Multigrid methods are important techniques for efficiently solving huge systems and they have already been shown to scale effectively on millions of cores. However, one of the major challenges facing computational science with future architectures is that faster compute speeds will be achieved through greater concurrency (more “cores”), since clock speeds are no longer increasing. Current petascale computers already have millions of cores, but future exascale machines are expected to have billions. This immense degree of parallelism requires a similar level of concurrency in the algorithms that run on them. One consequence of this is that time integration by traditional time marching will become a sequential bottleneck.
In this talk, we will discuss the multigrid method, its role in scientific computing, and some of our current research directions. We will also discuss our efforts to develop multigrid algorithms for parallel time integration. The approach we use is based on multigrid reduction techniques and has the advantage of being easily integrated into existing codes because it builds directly on the original time-stepping scheme. Results for a variety of applications will be presented.

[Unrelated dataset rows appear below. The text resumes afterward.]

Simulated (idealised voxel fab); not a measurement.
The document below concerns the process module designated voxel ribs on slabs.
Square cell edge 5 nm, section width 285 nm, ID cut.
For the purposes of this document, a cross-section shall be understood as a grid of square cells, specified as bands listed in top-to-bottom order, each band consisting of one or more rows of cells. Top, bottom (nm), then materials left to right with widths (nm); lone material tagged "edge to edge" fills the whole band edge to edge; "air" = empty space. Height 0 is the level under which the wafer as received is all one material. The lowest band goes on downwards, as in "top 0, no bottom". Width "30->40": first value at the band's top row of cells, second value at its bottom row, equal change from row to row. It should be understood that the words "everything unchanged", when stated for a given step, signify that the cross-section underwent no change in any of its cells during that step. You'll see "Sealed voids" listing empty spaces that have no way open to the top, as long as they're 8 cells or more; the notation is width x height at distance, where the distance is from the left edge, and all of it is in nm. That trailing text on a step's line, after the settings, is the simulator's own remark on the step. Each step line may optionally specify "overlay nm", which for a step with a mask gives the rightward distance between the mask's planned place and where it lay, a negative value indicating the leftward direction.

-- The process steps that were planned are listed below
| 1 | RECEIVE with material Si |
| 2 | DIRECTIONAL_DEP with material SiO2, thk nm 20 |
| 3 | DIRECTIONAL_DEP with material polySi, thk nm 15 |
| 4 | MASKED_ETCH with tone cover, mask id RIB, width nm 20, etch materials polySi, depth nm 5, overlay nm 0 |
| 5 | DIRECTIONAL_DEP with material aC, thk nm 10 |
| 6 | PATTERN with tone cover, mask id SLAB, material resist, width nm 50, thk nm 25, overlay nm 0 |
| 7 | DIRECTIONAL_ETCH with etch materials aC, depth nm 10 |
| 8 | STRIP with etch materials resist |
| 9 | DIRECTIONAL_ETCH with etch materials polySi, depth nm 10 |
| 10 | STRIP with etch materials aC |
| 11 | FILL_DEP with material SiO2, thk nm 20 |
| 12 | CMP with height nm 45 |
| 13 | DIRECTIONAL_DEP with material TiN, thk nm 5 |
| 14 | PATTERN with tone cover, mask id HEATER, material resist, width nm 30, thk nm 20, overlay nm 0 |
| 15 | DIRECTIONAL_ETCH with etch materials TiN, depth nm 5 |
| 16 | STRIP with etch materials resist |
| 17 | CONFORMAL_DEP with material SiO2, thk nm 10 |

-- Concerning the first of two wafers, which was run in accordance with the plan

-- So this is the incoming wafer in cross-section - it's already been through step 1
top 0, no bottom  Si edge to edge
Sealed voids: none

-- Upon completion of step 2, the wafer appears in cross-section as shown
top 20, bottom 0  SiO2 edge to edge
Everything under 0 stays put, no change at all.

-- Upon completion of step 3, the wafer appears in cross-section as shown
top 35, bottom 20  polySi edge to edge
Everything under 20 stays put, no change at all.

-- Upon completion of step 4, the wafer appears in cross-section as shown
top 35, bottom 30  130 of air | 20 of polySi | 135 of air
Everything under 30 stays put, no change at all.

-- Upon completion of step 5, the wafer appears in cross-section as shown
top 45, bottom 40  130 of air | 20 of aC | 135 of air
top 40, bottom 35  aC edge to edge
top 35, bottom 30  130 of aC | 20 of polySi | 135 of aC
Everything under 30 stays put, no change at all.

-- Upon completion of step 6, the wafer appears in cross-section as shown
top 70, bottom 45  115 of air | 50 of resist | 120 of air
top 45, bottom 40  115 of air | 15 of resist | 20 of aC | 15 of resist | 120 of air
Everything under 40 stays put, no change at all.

This work was performed under the auspices of the U.S. Department of Energy by Lawrence Livermore National Laboratory under Contract DE-AC52-07NA27344.
Bio: Rob Falgout is a computational mathematician in the Center for Applied Scientific Computing (CASC) at Lawrence Livermore National Laboratory (LLNL) and the project leader for the Scalable Linear Solvers Project and software effort, hypre. He earned his Ph.D. in applied mathematics at the University of Virginia in 1991 under the direction of James Ortega and joined LLNL as a postdoc that same year. He served on the editorial boards for the SIAM Journal on Scientific Computing and Numerical Linear Algebra with Applications and currently co-chairs the Copper Mountain Conference on Multigrid Methods. He has mentored 18 student interns and 4 postdocs. He has more than 27 years of experience developing parallel multigrid methods and software.